Re: Column Filtering in Logical Replication - Mailing list pgsql-hackers

From Rahila Syed
Subject Re: Column Filtering in Logical Replication
Date
Msg-id CAH2L28stHzf6Yg3KxBEJ1JEr8C6xM4oSZfysdUObauZ00ArdWQ@mail.gmail.com
Whole thread Raw
In response to Re: Column Filtering in Logical Replication  (Rahila Syed <rahilasyed90@gmail.com>)
Responses Re: Column Filtering in Logical Replication  (Amit Kapila <amit.kapila16@gmail.com>)
List pgsql-hackers
Hi,

 
>  
> Currently, this capability is not included in the patch. If the table on
> the subscriber
> server has lesser attributes than that on the publisher server, it
> throws an error at the 
> time of CREATE SUBSCRIPTION.
>

That's a bit surprising, to be honest. I do understand the patch simply
treats the filtered columns as "unchanged" because that's the simplest
way to filter the *data* of the columns. But if someone told me we can
"filter columns" I'd expect this to work without the columns on the
subscriber.

OK, I will look into adding this. 

This has been added in the attached patch. Now, instead of 
treating the filtered columns as unchanged and sending a byte
with that information, unfiltered columns are not sent to the subscriber 
server at all. This along with saving the network bandwidth, allows 
the logical replication to even work between tables with different numbers of 
columns i.e with the table on subscriber server containing only the filtered 
columns. Currently, replica identity columns are replicated irrespective of 
the presence of the column filters, hence the table on the subscriber side  must 
contain the replica identity columns.

The patch adds a new parse node PublicationTable, but doesn't add
copyfuncs.c, equalfuncs.c, readfuncs.c, outfuncs.c support for it.

Thanks, added this. 
 
Looking at OpenTableList(), I think you forgot to update the comment --
it says "open relations specified by a RangeVar list", 

Thank you for the review, Modified this.

To nitpick, I find "Bitmapset *att_list" a bit annoying, because it's
not really a list ;-)

Changed this.

 It's not super clear to me that strlist_to_textarray() and related
processing will behave sanely when the column names contain weird
characters such as commas or quotes, or just when used with uppercase
column names.  Maybe it's worth having tests that try to break such
cases.
 
Added a few test cases for this. 

In AlterPublicationTables() I was confused by some code that seemed
commented a bit too verbosely 
 
Modified this as per the suggestion.

: REPLICA IDENTITY columns are always replicated
: irrespective of column names specification.
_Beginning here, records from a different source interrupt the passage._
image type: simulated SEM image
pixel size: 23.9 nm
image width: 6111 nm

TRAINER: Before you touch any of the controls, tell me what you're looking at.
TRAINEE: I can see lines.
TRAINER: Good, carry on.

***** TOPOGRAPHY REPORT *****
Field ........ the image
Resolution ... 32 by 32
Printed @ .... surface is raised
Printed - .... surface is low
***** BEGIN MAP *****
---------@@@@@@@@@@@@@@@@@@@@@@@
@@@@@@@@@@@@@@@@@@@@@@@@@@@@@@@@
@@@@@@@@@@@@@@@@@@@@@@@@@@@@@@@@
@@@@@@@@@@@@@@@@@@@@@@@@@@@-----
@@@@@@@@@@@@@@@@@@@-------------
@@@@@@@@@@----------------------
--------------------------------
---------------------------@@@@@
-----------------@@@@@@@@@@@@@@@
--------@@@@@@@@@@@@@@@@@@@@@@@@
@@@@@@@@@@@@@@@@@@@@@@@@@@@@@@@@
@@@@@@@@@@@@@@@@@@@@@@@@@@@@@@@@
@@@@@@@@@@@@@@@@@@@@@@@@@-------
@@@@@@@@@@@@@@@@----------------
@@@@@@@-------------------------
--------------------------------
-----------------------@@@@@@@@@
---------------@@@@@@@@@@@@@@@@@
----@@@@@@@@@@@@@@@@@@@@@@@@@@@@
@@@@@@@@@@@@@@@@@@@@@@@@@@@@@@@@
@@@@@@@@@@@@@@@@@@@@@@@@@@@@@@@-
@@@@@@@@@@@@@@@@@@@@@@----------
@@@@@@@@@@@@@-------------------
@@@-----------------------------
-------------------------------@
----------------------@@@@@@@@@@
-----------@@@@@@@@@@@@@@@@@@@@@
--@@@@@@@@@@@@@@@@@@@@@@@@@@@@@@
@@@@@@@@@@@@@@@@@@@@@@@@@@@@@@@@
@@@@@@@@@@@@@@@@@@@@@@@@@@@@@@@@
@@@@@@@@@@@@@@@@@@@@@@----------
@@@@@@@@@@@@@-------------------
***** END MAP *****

... for which you don't have any tests 

I have added these tests.

Having said that, I'm not sure I agree with this design decision; what I
think this is doing is hiding from the user the fact that they are
publishing columns that they don't want to publish.  I think as a user I
would rather get an error in that case:

  ERROR:  invalid column list in published set
  DETAIL:  The set of published commands does not include all the replica identity columns.

or something like that.  Avoid possible nasty surprises of security-
leaking nature.

Ok, Thank you for your opinion. I agree that giving an explicit error in this case will be safer.  
I will include this, in case there are no counter views.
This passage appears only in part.